Saturday, December 15, 2007 |
Dodgers Sign Hiroki Kuroda, 3 Years/$35-36M
Instant uninformed analysis: Kuroda (J-ball stats) fills a significant hole in the Dodgers rotation. He functioned as the Hiroshima Carp's staff ace for a number of years, and has been healthy in the main while posting strong but not overpowering numbers. He'll slot in the 3-4 holes in the rotation, and should provide the Dodgers with a much better player than any of Mark Hendrickson, (an injured) Randy Wolf, or whoever happened to be fifth last year (Hong-Chih Kuo, Jason Schmidt, etc.). It also helps the Dodgers by making a suicide trade of Matt Kemp unnecessary, and best of all, they don't have to surrender a draft pick for the signing, either. It's very likely this will qualify as the smartest thing Ned Colletti has done all offseason.
Update: True Blue LA harshes my bliss, likening Kuroda to Kyle Lohse, only older and maybe more homer-tastic:
Kuroda is a player entering his mid 30s that had trouble missing bats against inferior competition. The only starters that have come from Japan with strikeout rates worse than Kuroda's are Keiichi Yabu and Masato Yoshii, neither of whom were exactly successful in their time in the states. Kuroda comes in with better control that either of those guys had, but it's still not a list of players that you want to be associated with.Kuroda's "upside" comes from the fact that we aren't entirely certain that he's going to suck like Lohse will. Will he be able to get by just by being a new arm in the league in his first season? Maybe. But there's absolutely nothing here that suggests Kuroda will have any real sustained success in the bigs. If he can't keep his slider down, Kuroda becomes a two pitch pitcher in the bigs, and his out pitch isn't really all that fearsome.

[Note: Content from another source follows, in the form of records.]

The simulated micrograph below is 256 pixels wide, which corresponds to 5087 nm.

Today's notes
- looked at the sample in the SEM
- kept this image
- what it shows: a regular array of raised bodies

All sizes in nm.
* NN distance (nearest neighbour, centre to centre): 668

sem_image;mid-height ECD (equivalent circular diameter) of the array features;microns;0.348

And yes, all of this could be wrong, just look at what Saito did. However, I might have to invoke the Jamie Moyer rule and say that Takashi Saito can not be used as a precedent for anything. A guy leaping from a mediocre middle reliever in Japan to quite possibly the most dominant closer in the MLB at age 37 isn't likely to happen again. Unless Saito's magical transformation starts happening again and again, mediocre in Japan will probably mean worse than mediocre in the states. That pretty well sums up Kuroda.
Labels: dodgers, transactions
would've much preferred colleti pulling the trigger on johann, and then signing him to a $200m contract. expensive, yes. but at least we know what we're getting.